Is Facebook Broken? No, But It Could Be Better – Experts Say

Facebook

The Sydney Morning Herald published an interesting report about the social media giant, Facebook, and what kind of problems it has been facing.

Facebook

Because of the recent political events in the US, Facebook came under fire from authorities in allegations related to the presidential election last year.

It wasn’t just Facebook, the other two giants – Google and Twitter – are also under expected to face questions from US authorities and investigators.

But, What Is Actually Going On?

Facebook 2

Facebook is facing criticism that extends beyond the involvement of foreign players like Russia in US politics.

Experts say that Facebook’s role in modern communications has undermined the news business and impacted every other industry in some way or another.

The Sydney Morning Herald (SMH) spoke with nine experts from the worlds of technology, academia, politics and journalism to speak about what is happening and share their recommendations, insights and ways to improve.

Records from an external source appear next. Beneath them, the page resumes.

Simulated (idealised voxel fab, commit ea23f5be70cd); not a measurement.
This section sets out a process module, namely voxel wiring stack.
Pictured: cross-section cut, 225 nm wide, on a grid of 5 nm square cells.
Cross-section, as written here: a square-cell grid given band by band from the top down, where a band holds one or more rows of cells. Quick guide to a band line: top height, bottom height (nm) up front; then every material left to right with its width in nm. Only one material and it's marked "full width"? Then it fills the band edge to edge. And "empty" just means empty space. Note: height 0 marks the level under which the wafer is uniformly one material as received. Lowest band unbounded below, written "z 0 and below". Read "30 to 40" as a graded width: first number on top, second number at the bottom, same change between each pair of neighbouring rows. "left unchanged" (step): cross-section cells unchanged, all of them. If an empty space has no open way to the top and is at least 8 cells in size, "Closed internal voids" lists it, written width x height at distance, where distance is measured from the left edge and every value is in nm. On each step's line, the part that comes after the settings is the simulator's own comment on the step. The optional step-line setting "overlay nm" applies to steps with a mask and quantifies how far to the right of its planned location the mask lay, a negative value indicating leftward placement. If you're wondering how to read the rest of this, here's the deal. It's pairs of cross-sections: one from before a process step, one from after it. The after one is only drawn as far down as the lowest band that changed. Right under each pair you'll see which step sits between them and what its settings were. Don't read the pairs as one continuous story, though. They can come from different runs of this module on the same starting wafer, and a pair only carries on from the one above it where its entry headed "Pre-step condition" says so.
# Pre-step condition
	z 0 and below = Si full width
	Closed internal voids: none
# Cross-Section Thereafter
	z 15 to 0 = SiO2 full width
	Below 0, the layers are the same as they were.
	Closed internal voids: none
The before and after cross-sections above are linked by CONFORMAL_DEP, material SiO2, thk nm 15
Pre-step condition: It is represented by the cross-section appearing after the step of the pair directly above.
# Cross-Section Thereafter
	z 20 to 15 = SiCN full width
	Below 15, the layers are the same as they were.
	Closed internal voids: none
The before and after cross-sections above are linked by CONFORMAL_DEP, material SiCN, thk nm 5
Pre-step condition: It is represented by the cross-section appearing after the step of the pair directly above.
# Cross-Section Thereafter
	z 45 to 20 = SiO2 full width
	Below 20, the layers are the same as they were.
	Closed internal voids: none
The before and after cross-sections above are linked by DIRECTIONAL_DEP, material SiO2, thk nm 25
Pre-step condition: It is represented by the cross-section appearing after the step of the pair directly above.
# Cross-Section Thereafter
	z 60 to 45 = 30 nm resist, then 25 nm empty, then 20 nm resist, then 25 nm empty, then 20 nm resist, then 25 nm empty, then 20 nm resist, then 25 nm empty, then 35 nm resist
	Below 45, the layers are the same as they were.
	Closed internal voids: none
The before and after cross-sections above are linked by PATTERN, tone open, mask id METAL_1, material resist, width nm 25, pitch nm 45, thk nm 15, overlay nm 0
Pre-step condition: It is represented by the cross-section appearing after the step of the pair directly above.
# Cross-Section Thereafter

The problems can be summarized as follows:

  • Facing the flood of misinformation
  • Freedom of speech dilemma
  • Fake people vs Real People verification
  • Fixing news-feed algorithms (technology challenge)
  • What should be the focus of the platform (Quantity or Quality?)
  • And other problems

What Did These Experts Say?

We, at Roaming Buzz, will be selecting the most relevant of these issues to many of us – regular Facebook users. So, we will share the summary of what selected experts. But you can refer to the original report, if you want to read the opinion of other experts.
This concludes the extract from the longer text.